Sunday, August 24, 2008

Rule of 16 - Thinking versus Doing


Smart and creative groups of individuals will generate ideas 16 times as fast as they can even organize to execute on them, let alone actually execute on them.

Or put differently...

Your ambitions will always exceed your ability to execute given the available level of resources.

Innovation pass thru rates varies greatly by firm, type of business, business maturity, competitive situation, size of business, resources available, and absorptive capacity of the organization.

If you lack disciplined execution and are not delivering results then perhaps you have “passed through” too many innovations without putting the functional underpinnings in place to realize those innovations.


Simply put, it is easier to think of stuff, than it is to actually do the stuff required to make it real. As the business moves further into the execution space as opposed to the idea space there are fewer and fewer concepts that can be worked on given the available level of resources. At some point all resources are already assigned to previous “passed through” innovations. Sure, you could hire more people but somebody has to onboard these people and well, you never stopped innovating, correct. The filter keeps getting chock full of more ideas. Take any person or group temporarily out the “doing” mode and have them brainstorm new stuff and you are sure to come up with even more concepts.

Successful serial intrapreneurs/entrepreneurs realize over time that they get many more ideas than they even attempt to execute on. Established innovation engines in businesses of all sizes should be no different. After all, they are still made up of people, process, and technology and don't have any special exlusions to reality based execution.



The best businesses have extreme discipline in this translation from the idea space to the execution space. One best practice to emulate is being more ambidextrous, treating “next curve” innovation separately than extensions of products/services on “this curve”. That way you get the best disciplined execution for both worlds.

If you think you might be trying to break the Rule of 16 you might get a reality check by reading Innovation Checklist - 10 Questions for a 15 minute Checkup

Monday, August 11, 2008

The Reasonable Investor Test


This is the notion that you should be able to justify your actions e.g. spend, decision, execution path, etc. to a collection of 16 reasonably minded investors. This is meant to be a self test by somebody about to make a decision, spend money, etc. in a company that is funded by investors (public or private). This is important given the fact that the person closest and most sensitive to the investor (CEO, CFO, or Investor Relations) is not able to be present in an organization at all levels and at all times to safeguard decision quality.

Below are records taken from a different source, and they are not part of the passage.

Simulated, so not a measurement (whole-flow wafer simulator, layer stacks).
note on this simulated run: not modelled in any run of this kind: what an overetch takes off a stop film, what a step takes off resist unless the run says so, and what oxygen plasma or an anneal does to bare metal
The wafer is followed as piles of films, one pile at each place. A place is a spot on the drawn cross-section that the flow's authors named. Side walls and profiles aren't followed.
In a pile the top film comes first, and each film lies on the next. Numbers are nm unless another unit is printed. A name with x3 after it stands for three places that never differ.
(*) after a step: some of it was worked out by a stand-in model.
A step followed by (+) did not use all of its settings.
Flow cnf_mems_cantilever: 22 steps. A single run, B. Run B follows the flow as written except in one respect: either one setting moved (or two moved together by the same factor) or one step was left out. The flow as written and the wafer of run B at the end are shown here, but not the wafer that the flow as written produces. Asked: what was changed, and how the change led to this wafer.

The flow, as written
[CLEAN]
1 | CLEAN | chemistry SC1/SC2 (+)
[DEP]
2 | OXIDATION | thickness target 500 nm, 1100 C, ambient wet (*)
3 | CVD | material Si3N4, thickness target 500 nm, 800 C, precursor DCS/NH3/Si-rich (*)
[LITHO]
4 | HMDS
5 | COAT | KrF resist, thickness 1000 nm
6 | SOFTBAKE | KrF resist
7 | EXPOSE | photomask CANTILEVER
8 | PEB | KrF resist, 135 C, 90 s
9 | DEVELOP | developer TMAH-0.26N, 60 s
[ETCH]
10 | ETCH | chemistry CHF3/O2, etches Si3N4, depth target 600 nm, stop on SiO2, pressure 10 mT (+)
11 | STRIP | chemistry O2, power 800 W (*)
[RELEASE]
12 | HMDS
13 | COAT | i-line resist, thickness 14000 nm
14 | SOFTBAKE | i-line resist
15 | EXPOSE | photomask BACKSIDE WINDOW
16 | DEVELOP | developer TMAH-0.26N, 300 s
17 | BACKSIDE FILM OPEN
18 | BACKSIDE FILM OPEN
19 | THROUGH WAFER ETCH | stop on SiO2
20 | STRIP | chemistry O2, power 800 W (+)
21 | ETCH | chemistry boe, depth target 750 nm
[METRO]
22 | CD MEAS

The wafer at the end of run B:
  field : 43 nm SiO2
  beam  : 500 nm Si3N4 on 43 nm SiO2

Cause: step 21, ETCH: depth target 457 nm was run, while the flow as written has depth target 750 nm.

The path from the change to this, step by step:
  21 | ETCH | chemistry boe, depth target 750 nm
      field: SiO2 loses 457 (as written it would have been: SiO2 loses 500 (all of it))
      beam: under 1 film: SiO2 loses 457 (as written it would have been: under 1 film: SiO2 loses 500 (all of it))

The Reasonable Investor Test was coined for the group of people that I worked with at my software company where I often challenged potential abuses from staff and leadership at all levels of the company that unchecked would fail this test. As I explained to my colleagues, imagine yourself presenting your decision to a collection of 16 investors that politely assembled to hear your story. If you can look them in the eye and justify the decision or expenditure then it passes the test. If you would not be willing to do this then you probably should not make the decision or take the action you are considering.


Hmmm, I wonder where we’d all be if Enron and other hosts to corporate scandals had a reasonable investor test?